Journal Article
No. 2010-12 | April 14, 2010
Rudiger Ahrend
Monetary Ease: A Factor behind Financial Crises? Some Evidence from OECD Countries
(Published in Policy Paper)


This paper addresses the question of whether and how easy monetary policy may lead to excesses in financial and real asset markets and ultimately result in financial dislocation. It presents evidence suggesting that periods when short-term interest rates were persistently and significantly below what Taylor rules would prescribe are correlated with increases in asset prices, especially as regards housing, though no systematic effects are identified on equity markets. Significant asset price increases, however, can also occur when interest rates are in line with Taylor rules, possibly associated with periods of financial deregulation and/or innovation. Finding also some support for a link of countries’ pre-crisis monetary stance with the extent to which their financial sectors were hit during the recent crisis, the paper argues that accommodating monetary policy over the period 2002–2005, probably in combination with rapid financial market innovation, would, in retrospect, seem to have been among the factors behind the run-up in asset prices and financial imbalances—the (partial) unwinding of which helped trigger the recent financial market crisis.

JEL Classification:

E44, E5, F3, G15


Cite As

Rudiger Ahrend (2010). Monetary Ease: A Factor behind Financial Crises? Some Evidence from OECD Countries. Economics: The Open-Access, Open-Assessment E-Journal, 4 (2010-12): 1–30.

Comments and Questions

Anonymous - Monetary Ease Paper
April 19, 2010 - 23:46
This paper relies heavily on Taylor rules for its investigation of whether monetary policy is a factor behind financial crises. One wonders whether this is a helpful exercise in view of the serious problematic nature of the Taylor rules, some, but not all, of which are acknowledged in the paper.
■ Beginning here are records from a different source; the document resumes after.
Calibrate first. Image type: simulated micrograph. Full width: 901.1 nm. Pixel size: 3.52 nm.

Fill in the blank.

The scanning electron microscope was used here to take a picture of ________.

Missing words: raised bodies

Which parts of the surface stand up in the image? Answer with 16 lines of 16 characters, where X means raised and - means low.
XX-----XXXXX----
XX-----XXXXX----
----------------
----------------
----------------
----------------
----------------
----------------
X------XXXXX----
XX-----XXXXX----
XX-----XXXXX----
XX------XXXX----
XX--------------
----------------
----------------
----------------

Laurence Copeland - Globalisation
May 18, 2010 - 11:52 | Author's Homepage
Interesting and thought-provoking. However, the paper all but ignores the elephant - or, rather, the dragon - in the room, noting it only in footnote 3. It is hard to see how much faith one can have in Taylor Rules based on data for the decades before the emergence of China and India. The increase in effective labour supply in a globally integrated world economy makes the concepts of NAIRU etc obsolete, or at least in urgent need of redefinition. My own guess about the chain of causation underlying this paper is (in very broad terms, and ignoring a lot of detail) as follows. Monetary expansion in developed economies, which would previously have caused consumer price inflation as output bumped up against its ceiling, instead boosted demand in China and India, which they were able to satisfy at more or less constant price, thanks to their ability to suck workers in from their vast underemployed agricultural labour forces. In order to prevent their exchange rate from appreciating in response, the Chinese “recycled” the dollars they accumulated to the US market, largely in the form of T-bond purchases, keeping US interest rates low and liquidity high. With inflation expectations low, the financial sector responded by buying assets or lending to those who wanted to do so, reducing returns on capital to match the low real yields on T-bonds etc. The housing market was the obvious destiny for such enormous capital flows: it had a history of credit constraint and consequent suppressed demand, its overvaluation was easier to conceal (given its heterogeneity) than would have been the case for, say, quoted stocks, and most importantly, mortgages had support across the political spectrum, making expansion easy – and the prospect of an eventual bailout almost a certainty. The story was very similar in UK, and possibly other countries too. In the Eurozone, the picture was more complicated, but something similar appears to have happened in Ireland at least.